Andrew Prokop is a senior politics correspondent at Vox, covering the White House, elections, and political scandals and investigations. He’s worked at Vox since the site’s launch in 2014, and before that, he worked as a research assistant at the New Yorker’s Washington, DC, bureau.

In Monday's Iowa GOP caucuses, Ted Cruz finished first and Donald Trump finished second.

Yet it's Cruz and Marco Rubio who are being declared the winners.

This may seem bizarre, but it makes a certain amount of sense. Iowa isn't important because of the puny number of delegates the state will eventually send to the national conventions. It's important because of what the political world — the media, elites, activists, donors, the candidates themselves, and to a certain extent voters in other states — takes away from the caucus results, as I argued in a recent feature.

All these actors are trying to figure out which candidates have the best shot at winning, and many of them believe the caucus results can help reveal the answer to this question. And their reactions to what happened in Iowa can transform the race elsewhere.

Overall, the lessons the political world is taking away are good for Cruz and Rubio — and bad for Trump. For Clinton and Sanders, though, the takeaways are less clear.

Ted Cruz won, defying predictions that Trump had taken him down

Ted Cruz Xinhua/Yin Bogu via Getty

(Xinhua/Yin Bogu via Getty)

Cruz's victory in Iowa was exactly what his campaign needed. He outperformed the polls, thus suggesting that he has a very professional turnout operation and that his campaign will be a player for the long haul. He showed the political world that he could withstand an onslaught of negative attacks from Trump. And he proved that the billionaire is indeed mortal. Republican voters across the country, many of whom haven't been paying attention so far, will now learn of Cruz's victory — and he may well get a bump in the polls as a result.

Expectations for Cruz are low in the next contest, New Hampshire — the Northeastern state doesn't seem a good fit for the Texas senator, who relies on heavy evangelical support. Still, recent Granite State polls already showed him in an effective five-way tie for second place behind Trump, so he could conceivably get a bump there. But the next crucial contest for Cruz is the South Carolina GOP primary on February 20.

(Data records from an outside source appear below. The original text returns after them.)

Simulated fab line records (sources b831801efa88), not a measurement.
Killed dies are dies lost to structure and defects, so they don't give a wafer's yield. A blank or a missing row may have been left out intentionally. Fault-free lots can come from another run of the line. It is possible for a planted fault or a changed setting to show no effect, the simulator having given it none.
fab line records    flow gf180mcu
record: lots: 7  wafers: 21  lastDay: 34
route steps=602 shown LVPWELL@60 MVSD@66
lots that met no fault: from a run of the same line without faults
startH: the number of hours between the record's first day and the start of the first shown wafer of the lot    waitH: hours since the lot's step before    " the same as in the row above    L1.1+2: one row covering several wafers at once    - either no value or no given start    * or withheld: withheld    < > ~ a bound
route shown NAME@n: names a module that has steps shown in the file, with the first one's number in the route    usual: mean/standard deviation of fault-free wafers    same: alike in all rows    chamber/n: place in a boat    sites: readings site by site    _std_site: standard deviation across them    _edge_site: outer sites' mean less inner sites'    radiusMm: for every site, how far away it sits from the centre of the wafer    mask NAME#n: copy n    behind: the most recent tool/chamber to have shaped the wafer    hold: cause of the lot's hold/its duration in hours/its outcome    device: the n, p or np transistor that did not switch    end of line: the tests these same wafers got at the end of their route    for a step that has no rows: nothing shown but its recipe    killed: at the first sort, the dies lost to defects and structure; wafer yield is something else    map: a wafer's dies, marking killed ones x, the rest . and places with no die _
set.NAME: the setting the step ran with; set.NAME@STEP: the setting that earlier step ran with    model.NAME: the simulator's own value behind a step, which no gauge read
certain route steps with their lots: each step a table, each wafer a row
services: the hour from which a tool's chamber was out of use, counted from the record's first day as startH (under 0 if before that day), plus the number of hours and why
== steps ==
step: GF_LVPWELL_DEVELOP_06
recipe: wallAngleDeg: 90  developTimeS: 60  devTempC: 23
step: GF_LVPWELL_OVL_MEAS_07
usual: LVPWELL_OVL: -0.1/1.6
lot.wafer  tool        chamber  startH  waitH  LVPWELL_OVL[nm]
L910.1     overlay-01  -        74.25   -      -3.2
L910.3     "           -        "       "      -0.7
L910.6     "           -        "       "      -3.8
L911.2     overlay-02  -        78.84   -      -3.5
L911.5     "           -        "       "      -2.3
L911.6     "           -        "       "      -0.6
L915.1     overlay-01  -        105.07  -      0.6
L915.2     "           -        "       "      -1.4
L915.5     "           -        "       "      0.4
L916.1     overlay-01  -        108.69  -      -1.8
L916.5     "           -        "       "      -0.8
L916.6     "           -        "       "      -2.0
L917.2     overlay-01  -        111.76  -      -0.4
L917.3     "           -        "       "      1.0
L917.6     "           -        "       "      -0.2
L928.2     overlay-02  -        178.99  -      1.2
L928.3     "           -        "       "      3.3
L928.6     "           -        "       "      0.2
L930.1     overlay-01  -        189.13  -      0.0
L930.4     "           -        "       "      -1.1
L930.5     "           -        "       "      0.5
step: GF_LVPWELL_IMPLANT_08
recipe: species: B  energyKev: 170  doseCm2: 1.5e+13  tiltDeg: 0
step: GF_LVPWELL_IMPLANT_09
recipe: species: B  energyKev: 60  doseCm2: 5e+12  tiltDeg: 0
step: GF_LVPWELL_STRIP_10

Yet Cruz's victory still leaves the race very unsettled. Recent GOP Iowa caucus winners who relied on evangelical support, as Cruz did, have tended to stumble in other regions of the country. And Cruz is loathed by much of the Republican establishment — an establishment that could quickly fall behind the other apparent winner of the night.

Marco Rubio finished stronger than expected

The polls showed Marco Rubio in a distant third, and pundits (including me) questioned his strategy and the state of his ground game. Yet the Rubio campaign is looking pretty smart now that the caucus results are in. The Florida senator outperformed the low expectations that his campaign had helped set, finishing in third but within striking distance of Donald Trump.

The idea that Rubio could "win" in Iowa even though he came in third has come in for some mockery lately. But it makes at least some sense. It's well-known that in recent years the Iowa GOP caucuses have been dominated by conservatives and evangelical voters. So any candidate more in the party's mainstream, like Rubio, faces an uphill climb there. And, indeed, Rubio did far better in Iowa than the other establishment-friendly candidates still in the race: Jeb Bush, Chris Christie, and John Kasich — thus demonstrating that Rubio has greater crossover appeal than they do.

Of course, big questions remain for Rubio's campaign. If Republican elites fall behind him, will it even matter? Can he draw support away from Cruz, Trump, or Carson, who combined for a majority in Iowa as well as nationally? And what's the first state he wins? These questions remain unanswered, but Rubio had reason to celebrate on caucus night.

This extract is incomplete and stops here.